Work Packages

The MEZZANINE project is divided into 4 work packages, each containing 2 to 4 activities. Research in each activity follows the defined research questions. Experts from linguistics and technical sciences will cooperate in each work package.

Acquiring recordings of speech

Work Packages 1 (WP1)

Dialect variation

Work Packages 2 (WP2)

Speech segmentation and annotation

Work Packages 3 (WP3)

Spoken
lexis

Work Packages 4 (WP4)

WP1: Acquiring recordings of speech

Activities

Research questions

A1.1-I – Spoken language resources in Linguistics and Technical Sciences

RQ1.1.1
What are the needs of different linguistic disciplines and technical sciences regarding the spoken language resources?

RQ1.1.2
How well are the existing reference speech corpora balanced with regard to the covered spoken genres?

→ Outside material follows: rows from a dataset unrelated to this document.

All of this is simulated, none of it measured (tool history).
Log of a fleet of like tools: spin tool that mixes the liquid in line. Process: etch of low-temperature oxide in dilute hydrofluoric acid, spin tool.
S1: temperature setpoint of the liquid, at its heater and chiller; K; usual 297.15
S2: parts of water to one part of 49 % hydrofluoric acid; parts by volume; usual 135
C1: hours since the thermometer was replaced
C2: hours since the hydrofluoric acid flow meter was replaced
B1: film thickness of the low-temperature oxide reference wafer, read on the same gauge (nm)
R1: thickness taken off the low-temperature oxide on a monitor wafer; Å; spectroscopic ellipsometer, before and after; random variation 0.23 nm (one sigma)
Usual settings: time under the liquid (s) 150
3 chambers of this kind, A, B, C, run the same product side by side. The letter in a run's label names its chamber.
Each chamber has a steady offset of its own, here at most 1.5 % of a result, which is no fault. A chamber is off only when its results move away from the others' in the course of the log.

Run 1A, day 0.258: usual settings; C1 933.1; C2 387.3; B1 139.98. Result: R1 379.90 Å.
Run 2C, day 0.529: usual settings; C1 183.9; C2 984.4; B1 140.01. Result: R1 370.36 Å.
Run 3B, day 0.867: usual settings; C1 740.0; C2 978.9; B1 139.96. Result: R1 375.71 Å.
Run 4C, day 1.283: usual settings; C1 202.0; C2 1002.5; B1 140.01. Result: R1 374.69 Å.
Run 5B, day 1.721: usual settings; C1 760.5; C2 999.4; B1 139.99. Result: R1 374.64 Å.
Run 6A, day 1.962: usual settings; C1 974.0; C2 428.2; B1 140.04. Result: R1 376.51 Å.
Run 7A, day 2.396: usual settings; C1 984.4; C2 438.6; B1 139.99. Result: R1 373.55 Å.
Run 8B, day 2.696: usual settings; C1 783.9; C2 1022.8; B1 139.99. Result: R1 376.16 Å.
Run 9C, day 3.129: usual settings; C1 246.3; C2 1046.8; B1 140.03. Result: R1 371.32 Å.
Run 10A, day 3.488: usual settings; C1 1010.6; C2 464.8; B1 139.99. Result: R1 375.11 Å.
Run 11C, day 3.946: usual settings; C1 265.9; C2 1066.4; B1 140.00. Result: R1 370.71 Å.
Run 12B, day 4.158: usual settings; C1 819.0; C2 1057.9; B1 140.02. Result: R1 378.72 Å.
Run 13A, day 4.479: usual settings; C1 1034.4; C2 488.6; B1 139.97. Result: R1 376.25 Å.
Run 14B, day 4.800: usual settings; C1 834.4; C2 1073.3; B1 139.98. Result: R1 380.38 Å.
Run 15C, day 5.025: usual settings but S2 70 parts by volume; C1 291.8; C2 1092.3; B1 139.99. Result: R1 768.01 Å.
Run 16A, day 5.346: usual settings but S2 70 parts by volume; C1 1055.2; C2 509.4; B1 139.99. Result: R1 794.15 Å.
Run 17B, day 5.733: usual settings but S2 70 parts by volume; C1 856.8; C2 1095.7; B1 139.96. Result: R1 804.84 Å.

A1.2-I Advantages and disadvantages of different recording techniques

RQ1.2.1
What recording techniques are used to collect speech data, and what are the characteristics of data collected with particular techniques?

RQ1.2.2
What are the potentials of crowdsourcing speech data in small communities, and how can it satisfy the needs of a diverse set of disciplines?

RQ1.2.3
What are the legal considerations when recording speech data or using the existing speech data from different sources and how to address them?

A1.3-T Low-cost limited domain speech data for training a speech recogniser

RQ1.3.1
How should an unsupervised or semi-supervised training of a speech recogniser be constructed, if speech data are only available for a specific domain?

RQ1.3.2
What is the optimal approach for constructing new speech data from the perspective of available low-cost speech data?

A1.4-T The effectiveness of knowledge transfer for different speech/speaker recognition tasks

RV1.4
What are the speech recognition tasks with the lowest possibility of knowledge transfer from high-resourced languages to Slovenian?

WP2: Dialect variation

Activities

Research questions

A2.1-L Geolinguistic analysis of non-standard phonemes

RQ2.1
How reliable is the actual version of Slovenian dialect phonetic transcription?

A2.2-L A spatial model of basic dialect areas of non-standard phonemes

RQ2.2
How to determine a spatial distribution of non-standard phonemes?

A2.3-L Creation of diasystemic contrastive tables

RQ2.3
How to create a spatial model for designing diasystemic contrastive Tables of phonemes (dialect vs. standard)?

A2.4-I Definition of an optimal Slovenian phoneme set for ASR

RQ2.4
How to define an optimal Slovenian phoneme set, which is balanced between the standardised version and dialectic phoneme version?

WP3: Speech segmentation and annotation

Activities

Research questions

A3.1-I – The basic units of speech

RQ3.1.1
How well do manually annotated speech segments (i.e., utterances) in the Slovenian spoken language resources correlate with prosodic units?

RQ3.1.2
How well do manually annotated speech segments in the Slovenian spoken language resources correlate with syntactic units?

A3.2-I Annotating and modelling disfluencies

RQ3.2.1
What is an appropriate scheme for annotation of disfluencies in speech corpora?

RQ3.2.2
What is the optimal approach to automatic disfluency detection in speech corpora?

A3.3-I Morphosyntactic annotation, lemmatisation and dependency parsing

RQ3.3.1
How can disfluency annotations inform and improve linguistic annotation?

RQ3.3.2
How can training data from other domains and modalities be used efficiently for spoken language processing?

RQ3.3.3
What is the impact of linguistic input representation on the results of linguistic annotation?

A3.4-I Dialogue acts` annotation

RQ3.4.1
How unambiguous, adequate and informative is the GORDAN scheme compared to the ISO 24617-2 Standard?

RQ3.4.2
How to expand the ISO 24617-2 tagset in order to achieve better adequacy and informativeness of the tagset?

WP4: Spoken lexis

Activities

Research questions

A4.1-I Canonical forms of (non-standard) spoken lexis

RQ4.1.1
Which types (distinct words in a corpus) interpreting the same or similar phenomena were standardised differently in existing spoken language resources?

RQ4.1.2
What is the appropriate categorisation of the analysed heterogeneously interpreted corpus types, and how are canonical forms classified according to different categories (of types)?

RQ4.1.3
How are canonical forms and types included in the lexicon, or linked with lexicon data?

A4.2-I Lexicographic description of (non-standard) spoken language

RQ4.2.1
What are the characteristics of the spoken lexis, as opposed to written language, and how can these characteristics be analysed automatically (for lexicographic purposes)?

RQ4.2.2
How is semantic description spoken language lexis included in semantic (lexicographic) resources for Slovenian?